News — interesting news — is very often about conflict. Activists, criminals, bidders, ideologues, lawyers, policy-makers, executives, politicians, PACs, political parties, states, nations and alliances argue, yell, debate, connive, sue, sanction and bomb each other in a pursuit of whatever it is they want at the time: Whether at the auction block or the trading bloc, if it’s a big conflict, it’s newsworthy.
The past two weeks were no exception: Militants in Iraq claimed responsibility for killing two hostages Monday. Amnesty International charged Canada with “terrible official indifference and apathy” toward attacks against aboriginal women that AI described as brutal, citing at least 500 cases of vanishing and murders over the past three decades. Gov. Jeb Bush, R-Fla., requested a re-hearing in the case involving Terri Schiavo, a brain-damaged woman whose husband has fought in courts to let her die. And, of course, President Bush and Democratic presidential nominee John Kerry traded blows in last Thursday’s foreign policy presidential debate.
Of course, that conflict can be news isn’t, well, news at all. I’d like to spend this space, then, talking about conflict of a less philosophically consistent sort, one largely overlooked by the media in favor of stories more newsworthy but no more potentially instructive.
At the Church of the Holy Sepulcher in Jerusalem’s Old City — according to tradition the site of Jesus’ burial and crucifixion — priests of different sects traded punches Sept. 27 over whether a door at a nearby Catholic chapel should remain open during a particular procession, the priests presumably forgetting their Biblical obligation to “make every effort to do what leads to peace and mutual edification.”
That Greek Orthodox and Franciscan priests resorted to fisticuffsmanship — starting a fight that ultimately injured dozens — on what many consider Christianity’s holiest site suggests not only that a few clergymen’s moral compasses temporarily drifted away from commonsense north, but something deeper about human nature, too.
Despite the importance of the site — indeed, in part because of it — this isn’t the first time in the church’s history that clerics have curled their prayer hands into clenched fists over dogmatic minutiae.

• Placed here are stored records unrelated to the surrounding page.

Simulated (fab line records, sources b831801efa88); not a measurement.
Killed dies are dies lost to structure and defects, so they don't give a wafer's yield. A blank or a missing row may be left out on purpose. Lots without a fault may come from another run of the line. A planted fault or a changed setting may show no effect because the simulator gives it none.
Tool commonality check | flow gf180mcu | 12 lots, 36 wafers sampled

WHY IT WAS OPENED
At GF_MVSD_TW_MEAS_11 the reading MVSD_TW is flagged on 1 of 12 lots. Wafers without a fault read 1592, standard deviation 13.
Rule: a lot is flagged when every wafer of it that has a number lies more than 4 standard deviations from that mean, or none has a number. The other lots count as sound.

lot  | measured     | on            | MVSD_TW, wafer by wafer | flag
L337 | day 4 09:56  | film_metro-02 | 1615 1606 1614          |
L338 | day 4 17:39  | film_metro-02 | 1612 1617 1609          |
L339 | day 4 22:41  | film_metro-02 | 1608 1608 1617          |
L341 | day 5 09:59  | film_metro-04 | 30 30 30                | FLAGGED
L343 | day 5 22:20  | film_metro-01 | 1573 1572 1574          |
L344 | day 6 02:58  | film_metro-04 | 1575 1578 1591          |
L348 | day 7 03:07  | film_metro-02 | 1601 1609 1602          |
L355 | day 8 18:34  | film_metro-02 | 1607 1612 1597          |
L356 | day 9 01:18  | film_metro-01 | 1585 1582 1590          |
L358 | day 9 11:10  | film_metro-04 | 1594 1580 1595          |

Two years ago, a Greek patriarch and an Armenian clergyman traded blows over which of them would leave the building’s tomb last at the end of the ceremony. In 2003, Israeli police brokered an 11th hour deal among denominations arguing over which would lead an Easter service. But in the most recent spat, the day ended when Israeli police brandished clubs to break up the fight, arresting four priests in the process.
The point is this: It’s easy to get so lost in the details — like whether the door of a basilica should remain open when a particular religious progression passes — that one forgets about the important thing those details add up to — say, messages of peace, piety and goodwill toward men. People who operate under rules can become so preoccupied with them that those rules provoke behavior that conflicts with the reasons that they were established.
To offer an intentionally politically sensitive example (and one admittedly oversimplified here for the sake of space): Muckraker extraordinaire Bob Woodward argued in his book “Plan of Attack” that the Bush administration so fixated itself with presenting a case for war with Iraq that it failed to plan sufficiently for the post-invasion occupation. (The point here is not whether the war with Iraq was justified, but that an ill-timed preoccupation has plainly and unduly burdened the Coalition — and America in particular — with a strategic deficit that is now being paid for in lives. That shortfall and human toll surely leave the Coalition’s goals in Iraq more difficult, if not less popular, too.)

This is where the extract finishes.